Jake Paul is a promoter now, will he help fighters or just look to line his pockets?
In case you haven’t heard, Jake Paul is a boxing promoter.
The YouTuber turned boxer launched his promotion company Most Valuable Promotions in advance of his boxing matchup opposite former UFC welterweight champion Tyron Woodley. In late September, Paul announced the first signing to MVP was Amanda Serrano, who Paul called, “The No. 1 pound-for-pound female fighter in the world and the greatest Hispanic female athlete of all time.”
Paul entering the fray of combat sports promotion is interesting. In the lead up to his fight against Woodley, Paul took a lot of swings at UFC president Dana White for how the promotion pays its fighters. And these weren’t pawing jabs either, they were haymakers, thrown intending to hurt the UFC and exposing the lopsided UFC pay structure to an audience that might not be aware of how little revenue the UFC shares with its fighters — the fighters who create that revenue.

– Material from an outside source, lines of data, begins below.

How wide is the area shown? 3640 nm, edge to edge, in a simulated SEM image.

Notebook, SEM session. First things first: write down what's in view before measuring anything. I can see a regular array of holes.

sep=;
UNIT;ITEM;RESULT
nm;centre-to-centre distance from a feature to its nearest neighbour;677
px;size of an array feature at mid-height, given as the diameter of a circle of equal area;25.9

My first reaction — after all, this is Jake Paul we’re talking about — was that Paul’s talk about fighter pay would fall away after the Woodley bout. I thought it was nothing more than a way for him to promote the fight and get his name in White’s mouth and possibly use the hype to get a few more people to tune into the Woodley contest.
Paul also said he was taking less pay in the Woodley fight so that other fighters could collect a bigger purse. The disclosed payouts for the event didn’t make me believe that to be true. Paul and Woodley made $2 million each (disclosed for the card). Only two other fighters made $100,000 or more. Serrano was not one of them.
Perhaps that was hyperbole designed to dig at White and the UFC. Honestly, I’m not concerned with the past of Paul as a promoter. I want to see what he does in the future.
With his hat in the promotion ring, Paul can be a force for good in combat sports. What would that look like? What would Paul need to do to make a change?
The terrible answer is, not much.
Combat sports promotions have never had the best reputation for honest dealing. The UFC civil suit showed everyone that the promotion keeps the revenue share for fighters at less than 20 percent and plans to do so for as long as it can. On the boxing side of things, remember Mike Tyson once sued his former promoter, Don King, for $100 million.
Paul just needs to show us he has the best interest of the fighters in mind. That’s the ground-level bar he has to step over. If Paul the promoter can show he is not in the promoting game simply to line his pockets, but to help athletes increase their share of the revenue and set themselves up for brighter futures, he should get some respect.
If Paul goes even further and opts for total transparency, which would be nice, he could be a game changer. Imagine if Jake Paul, as a combat sports promoter, just opened his books for everyone to see. If he and his team took the time and effort to show how the money flows in and out of the promotion, that would be something to behold.
Before the Tyron Woodley fight, Jake Paul tried to convince the MMA world he cared about combat sports pay. Now that he is a promoter, he can do more than that. He can show us those were more than empty words he used to sell a fight.
Jake Paul has a chance to be a force for good in combat sports. Will he deliver or will be just another in a long and ever-growing line of bombastic personalities who cashes in on the blood and bodies of those he promotes?